Harrison ultimately served in the U.S. Navy for 20 years, including stints as a paymaster, and attaining the rate of personnelman first class (PN1). Harrison served on four ships, including his final five years on fleet tug USS Chowanoc (ATF-100), from 1972 to 1976.

In 1967, Harrison was transferred by the Navy to San Diego, California. He continued to serve in the Navy, while Joanne obtained her real estate license in 1970 and opened her own office in 1973. After Harrison was discharged from the Navy in 1979, he worked part-time in his wife's office. Declining real estate sales caused by interest rates as high as 18 percent cost Harrison $1,000,000 and the collapse of this business in 1981.

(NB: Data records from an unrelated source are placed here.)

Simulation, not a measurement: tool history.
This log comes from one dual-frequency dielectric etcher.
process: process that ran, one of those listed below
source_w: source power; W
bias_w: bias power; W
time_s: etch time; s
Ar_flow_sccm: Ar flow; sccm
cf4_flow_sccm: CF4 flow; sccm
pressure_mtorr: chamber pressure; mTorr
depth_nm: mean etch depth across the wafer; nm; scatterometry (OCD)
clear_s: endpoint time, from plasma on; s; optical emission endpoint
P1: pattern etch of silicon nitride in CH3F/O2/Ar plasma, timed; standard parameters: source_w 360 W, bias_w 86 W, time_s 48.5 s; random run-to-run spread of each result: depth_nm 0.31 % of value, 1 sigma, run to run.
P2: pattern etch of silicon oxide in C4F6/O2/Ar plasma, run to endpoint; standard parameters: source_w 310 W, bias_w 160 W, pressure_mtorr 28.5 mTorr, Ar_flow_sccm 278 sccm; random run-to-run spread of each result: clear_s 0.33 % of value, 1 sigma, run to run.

In April 1981, Harrison and his wife, having only $5,000 left, moved with their three sons to Las Vegas, Nevada, where Harrison and his son Rick opened Gold & Silver Coin Shop in a 300-square-foot (28 m2) shop at 1501 Las Vegas Boulevard. Five years later, the family relocated the business to a larger building at 413 Fremont Street, where it remained for two years before the Harrisons lost their lease. In 1987, the Harrisons obtained a license to buy and sell secondhand goods. Harrison's son Rick relates in his autobiography that he and his father had long-sought to convert the store into a pawn shop, but a 1955 Las Vegas law limiting pawn licenses to one per every 50,000 residents precluded this. By 1988 the city's population of over 200,000 was rapidly growing, so Harrison called the city statistician periodically to monitor the population. By 1989 the city's population reached 250,000, and after some legal struggles, the Harrisons obtained their pawn license. That year Harrison and his father opened the Gold & Silver Pawn Shop at 713 Las Vegas Boulevard South, less than two miles from the Las Vegas Strip. By 2005, Harrison and his father were loaning out about $3 million annually, which brought them about $700,000 in interest income.